The United State’s reliance on Russian RD-180 rocket engines to send military and intelligence satellites into orbit has frustrated many lawmakers on Capitol Hill, especially after Russia’s controversial annexation of Crimea last year.
However geopolitical tensions haven’t stopped top defense and intelligence officials from pleading with Congress to allow U.S. aerospace companies to purchase more of the engines, regardless of sanctions against Russia put in place last year.
In a letter to Congress members dated May 11 and made public this week, U.S. Secretary of Defense Ash Carter and Director of National Intelligence James Clapper asked lawmakers to amend federal law to help the Pentagon maintain its guaranteed access to space. The officials say the Russian-made rockets are necessary in order to send U.S. technology into space.
For both Carter and Clapper, assured space access is a matter of national security. It’s also a matter of billions of dollars in contracts for United Launch Alliance (a Boeing-Lockheed Martin venture that has a monopoly on U.S. military space launches) and potentially big business for Elon Musk’s SpaceX, which hopes to begin vying for those same contracts this year.
In a rebuke to Carter and Clapper’s letter, Sen. John McCain remained firm over a provision in last year’s national defense bill concerning trade with Russia —known as Section 1608— that calls for stopping all new purchases of Russian rocket technology sooner rather than later. “What Section 1608 does is prevent over $300 million of precious U.S. defense resources from subsidizing Vladimir Putin and the Russian military industrial base,” he said.
But, for the industry, the real issue is exactly how many of the already ordered RD-180s will United Launch Alliance (ULA) be able to use going forward. If Section 1608 remains unchanged, federal law would only allow ULA to use five Russian engines the company has already paid for. Some government and industry officials want the clause clarified to allow ULA to use up to 18 RD-180s that were already ordered, but not paid for before Russo-American relations took a nosedive.
What lawmakers decide will have a major impact not only on the Pentagon but also U.S. firms ULA and SpaceX. ULA’s Atlas V and Delta IV rockets are currently the only launch vehicles certified for national security-related launches by the U.S. Air Force and require Russian engines to operate.

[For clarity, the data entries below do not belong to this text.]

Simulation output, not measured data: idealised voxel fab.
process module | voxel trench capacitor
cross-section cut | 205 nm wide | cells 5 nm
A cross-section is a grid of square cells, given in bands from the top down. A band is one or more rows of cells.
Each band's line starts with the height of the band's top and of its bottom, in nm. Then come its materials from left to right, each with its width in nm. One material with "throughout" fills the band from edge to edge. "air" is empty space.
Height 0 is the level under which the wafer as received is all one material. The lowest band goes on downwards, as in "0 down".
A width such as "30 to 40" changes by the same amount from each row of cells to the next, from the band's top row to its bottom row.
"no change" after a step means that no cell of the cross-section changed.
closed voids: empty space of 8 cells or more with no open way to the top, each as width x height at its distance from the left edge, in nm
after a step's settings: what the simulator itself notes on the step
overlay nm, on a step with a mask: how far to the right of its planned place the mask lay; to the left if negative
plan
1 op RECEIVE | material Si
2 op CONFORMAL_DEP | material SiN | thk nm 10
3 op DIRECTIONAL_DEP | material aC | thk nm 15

ULA is currently working on alternative plans involving a new rocket, called Vulcan, that will be powered by made-in-the-USA engines developed by Aerojet-Rocketdyne and Amazon.com founder Jeff Bezos’ Blue Origin, but won’t be finished and certified until 2022 or 2023 at the earliest. Without ULA’s vehicles the Air Force faces “a multi-year gap where we have neither assured access to space nor an environment where price-based competition is possible,” according to the letter submitted by Carter and Clapper.
ULA’s engine shortage means SpaceX may become the sole launch provider for the Air Force after 2018, Air Force Secretary Deborah James said last month at a committee meeting. SpaceX’s Falcon 9 rocket is expected to be approved by the U.S. Air Force for some military launches by the end of June, paving the way for the company’s much larger Falcon Heavy to receive the same certification once the company finishes developing the vehicle (first flight is scheduled for later this year).
Amending Section 1608 would allow ULA to compete against SpaceX for 18 of 34 launches between 2015 and 2022, worth hundreds of millions each. Unfortunately, without a reinterpretation of the law ULA could only work on just five launches before it ran out of rocket cores.
The House Armed Services Committee holds the same views on Russian rockets as both Carter and Clapper and is pushing for changes to the 2016 bill currently making its way through Congress that allow for more Russian engines. However, hawks like McCain—who chairs the Senate Armed Services Committee marking up its version of the 2016 defense authorization bill—remain adamant the U.S. cease using the RD-180 as soon as possible, which leaves the future of U.S. space launches in limbo.